Most retail supervisors tend to be former store managers who were promoted as a result of their superior job performance. Does running one store, no matter how well, adequately prepare them for looking after 10 stores?
Area Supervisors have areas of specialty that get the bulk of their attention on store visits. Supervisors need to be excellent generalists who are consistent from store to store, they do not compromise on Company Standards to keep the peace, and they act in the best interest of the business owners, whilst building strong constructive partnerships with their store managers.
Overview
Area Supervisors are the critical link between what a business wants and what a business gets.
Introduction
Clarifies your role and ultimate goal as an Area Supervisor while providing you with the tools you need to succeed.
- Why the Areas Supervisor's role isn't always clear.
- The compounding issues at store level can derail success.
- The importance of partnering with store managers in a collaborative, rather than confrontational, effort to grow the business.
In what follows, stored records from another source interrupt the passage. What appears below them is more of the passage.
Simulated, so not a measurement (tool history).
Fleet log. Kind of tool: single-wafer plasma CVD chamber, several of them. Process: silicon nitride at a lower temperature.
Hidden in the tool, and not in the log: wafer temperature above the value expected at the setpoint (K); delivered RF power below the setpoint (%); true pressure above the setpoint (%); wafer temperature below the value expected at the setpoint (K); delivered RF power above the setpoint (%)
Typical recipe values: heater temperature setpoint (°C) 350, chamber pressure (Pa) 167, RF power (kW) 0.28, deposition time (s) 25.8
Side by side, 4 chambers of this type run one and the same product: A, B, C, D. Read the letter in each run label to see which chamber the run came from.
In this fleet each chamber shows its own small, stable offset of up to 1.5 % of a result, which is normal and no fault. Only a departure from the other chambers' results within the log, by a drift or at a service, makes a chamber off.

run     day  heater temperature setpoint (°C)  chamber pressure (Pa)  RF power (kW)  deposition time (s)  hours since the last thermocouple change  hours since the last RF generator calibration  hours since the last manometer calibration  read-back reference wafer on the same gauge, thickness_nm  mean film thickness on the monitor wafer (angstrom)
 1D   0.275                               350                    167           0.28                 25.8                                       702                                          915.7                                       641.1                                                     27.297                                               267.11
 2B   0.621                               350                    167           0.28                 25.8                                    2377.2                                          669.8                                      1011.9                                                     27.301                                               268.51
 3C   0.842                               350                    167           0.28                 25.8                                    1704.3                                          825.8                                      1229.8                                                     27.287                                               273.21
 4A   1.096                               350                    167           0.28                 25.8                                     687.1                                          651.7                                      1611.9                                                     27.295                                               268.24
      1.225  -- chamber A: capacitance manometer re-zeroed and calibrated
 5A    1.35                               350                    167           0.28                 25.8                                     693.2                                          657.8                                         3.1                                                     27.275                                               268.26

- Identify the steps that can lead to continuous performance improvement.
Assessment
The process of conducting objective, highly effective store and area assessments in order to provide data that is crucial to strategic planning.
- Why setting an initial performance baseline can be crucial to success.
- Understand the concepts and philosophies required to create the necessary framework for a proper assessment.
- Identify assessment tools and processes that can help maximise effectiveness.
- Discover how to begin an initial assessment within your area by analysing and then prioritising.
Strategic Planning
Strategic and tactical planning - the process of clearly defining your vision for the future success of your area and the steps you'll take to make that vision a reality.
- The meaning of strategic and tactical plans, and how they rely on one another.
- Understand the components needed for each type of plan to ensure successful execution.
- How to create effective strategic and tactical plans for your area.
- How assessment tools are used to develop a strategic and tactical plan that addresses the issues likely to have the biggest impact.
Partner Meetings
Explore another more progressive approach to store visits - one that treats store managers as the key business partners they can and should be.
- Why store visits should be partnerships with managers, rather than critiques.
- What monthly 'partner meetings' should be used for and why?
- Identify what the key focus and action areas should be for each meeting.
- What the Partner Meeting Form is and how to use it.
Leadership
Leadership, the elements that form its foundation and why it is essential to establish and maintain a high-performance retail sales organisation.
- Leadership development is an ongoing process and tends to follow a logical progression.
- The qualities and skills you need to become a successful leader.
- The importance of championing a cause to rally people around you.
- Discover what it takes to lead an area full of high-performance stores.
Non Compliance
The underlying causes of non compliance and the best practice methods of driving discipline and improving the performance of the individual stores in your area.
- The different factors that can weaken your partnership with your managers and cause non compliance in their stores.
- The importance of effective communication in gaining and maintaining compliance.
- Why and how providing consequences can help correct undesirable behaviour.
- When and how to create action plans designed to increase the sales of individual stores in your area.
Time Management
The challenges of time management, but also some helpful strategies, techniques, tips and tools for eliminating time-wasters that may be limiting your productivity.
- Effective time management is necessary for success as an Area Supervisor
- How to recognise and overcome procrastination.
- Time management strategies that may work best for you.
- Identify "time wasters" that may be causing your company to lose sales.